Re: disfavoring unparameterized nested loops

From: Tomas Vondra <tomas(dot)vondra(at)enterprisedb(dot)com>
To: Tom Lane <tgl(at)sss(dot)pgh(dot)pa(dot)us>, Peter Geoghegan <pg(at)bowt(dot)ie>
Cc: Robert Haas <robertmhaas(at)gmail(dot)com>, David Rowley <dgrowleyml(at)gmail(dot)com>, PostgreSQL Hackers <pgsql-hackers(at)lists(dot)postgresql(dot)org>
Subject: Re: disfavoring unparameterized nested loops
Date: 2021-06-21 16:42:20
Message-ID: 0788797e-d281-c626-feda-b8946ede5d68@enterprisedb.com
Views: Raw Message | Whole Thread | Download mbox | Resend email
Thread:
Lists: pgsql-hackers

On 6/21/21 5:55 PM, Tom Lane wrote:
> Peter Geoghegan <pg(at)bowt(dot)ie> writes:
>> The heuristic that has the optimizer flat out avoids an
>> unparameterized nested loop join is justified by the belief that
>> that's fundamentally reckless. Even though we all agree on that much,
>> I don't know when it stops being reckless and starts being "too risky
>> for me, but not fundamentally reckless". I think that that's worth
>> living with, but it isn't very satisfying.
>
> There are certainly cases where the optimizer can prove (in principle;
> it doesn't do so today) that a plan node will produce at most one row.
> They're hardly uncommon either: an equality comparison on a unique
> key, or a subquery with a simple aggregate function, come to mind.
>
> In such cases, not only is this choice not reckless, but it's provably
> superior to a hash join. So in the end this gets back to the planning
> risk factor that we keep circling around but nobody quite wants to
> tackle.
>

Agreed.

> I'd be a lot happier if this proposal were couched around some sort
> of estimate of the risk of the outer side producing more than the
> expected number of rows. The arguments so far seem like fairly lame
> rationalizations for not putting forth the effort to do that.
>
I agree having such measure would be helpful, but do you have an idea
how it could be implemented?

I've been thinking about this a bit recently and searching for papers
talking about this, and but it's not clear to me how to calculate the
risk (and propagate it through the plan) without making the whole cost
evaluation way more complicated / expensive :-(

The "traditional approach" to quantifying risk would be confidence
intervals, i.e. for each cardinality estimate "e" we'd determine a range
[a,b] so that P(a <= e <= b) = p. So we could pick "p" depending on how
"robust" the plan choice should be (say 0.9 for "risky" and 0.999 for
"safe" plans) and calculate a,b. Or maybe we could calculate where the
plan changes, and then we'd see if those "break points" are within the
confidence interval. If not, great - we can assume the plan is stable,
otherwise we'd need to consider the other plans too, somehow.
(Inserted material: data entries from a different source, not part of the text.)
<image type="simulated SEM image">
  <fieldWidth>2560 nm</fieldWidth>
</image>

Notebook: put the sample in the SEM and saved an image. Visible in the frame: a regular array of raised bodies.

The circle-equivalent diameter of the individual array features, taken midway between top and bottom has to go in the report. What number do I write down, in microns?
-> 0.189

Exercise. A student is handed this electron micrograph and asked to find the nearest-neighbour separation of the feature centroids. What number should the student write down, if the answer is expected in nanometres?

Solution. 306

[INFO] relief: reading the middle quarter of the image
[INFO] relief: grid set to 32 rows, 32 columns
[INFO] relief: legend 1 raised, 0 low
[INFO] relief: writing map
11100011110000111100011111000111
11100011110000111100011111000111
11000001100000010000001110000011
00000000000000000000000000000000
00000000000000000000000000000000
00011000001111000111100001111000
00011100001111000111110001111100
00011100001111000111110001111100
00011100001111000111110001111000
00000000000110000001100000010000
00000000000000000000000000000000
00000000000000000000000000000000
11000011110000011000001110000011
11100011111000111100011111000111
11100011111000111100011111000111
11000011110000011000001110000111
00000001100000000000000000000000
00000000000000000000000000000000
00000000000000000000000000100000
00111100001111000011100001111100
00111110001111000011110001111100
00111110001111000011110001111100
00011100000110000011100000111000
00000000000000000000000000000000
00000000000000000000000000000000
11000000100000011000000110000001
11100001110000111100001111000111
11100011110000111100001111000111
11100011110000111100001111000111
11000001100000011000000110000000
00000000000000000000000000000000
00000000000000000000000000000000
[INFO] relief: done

But what I'm not sure about is:

1) Now we're dealing with three cardinality estimates (the original "e"
and the boundaries "a, "b"). So which one do we use to calculate cost
and pass to upper parts of the plan?

2) The outer relation may be a complex join, so we'd need to combine the
confidence intervals for the two input relations, somehow.

3) We'd need to know how to calculate the confidence intervals for most
plan nodes, which I'm not sure we know how to do. So it's not clear to
me how to do this, which seems rather problematic because we need to
propagate and combine those confidence intervals through the plan.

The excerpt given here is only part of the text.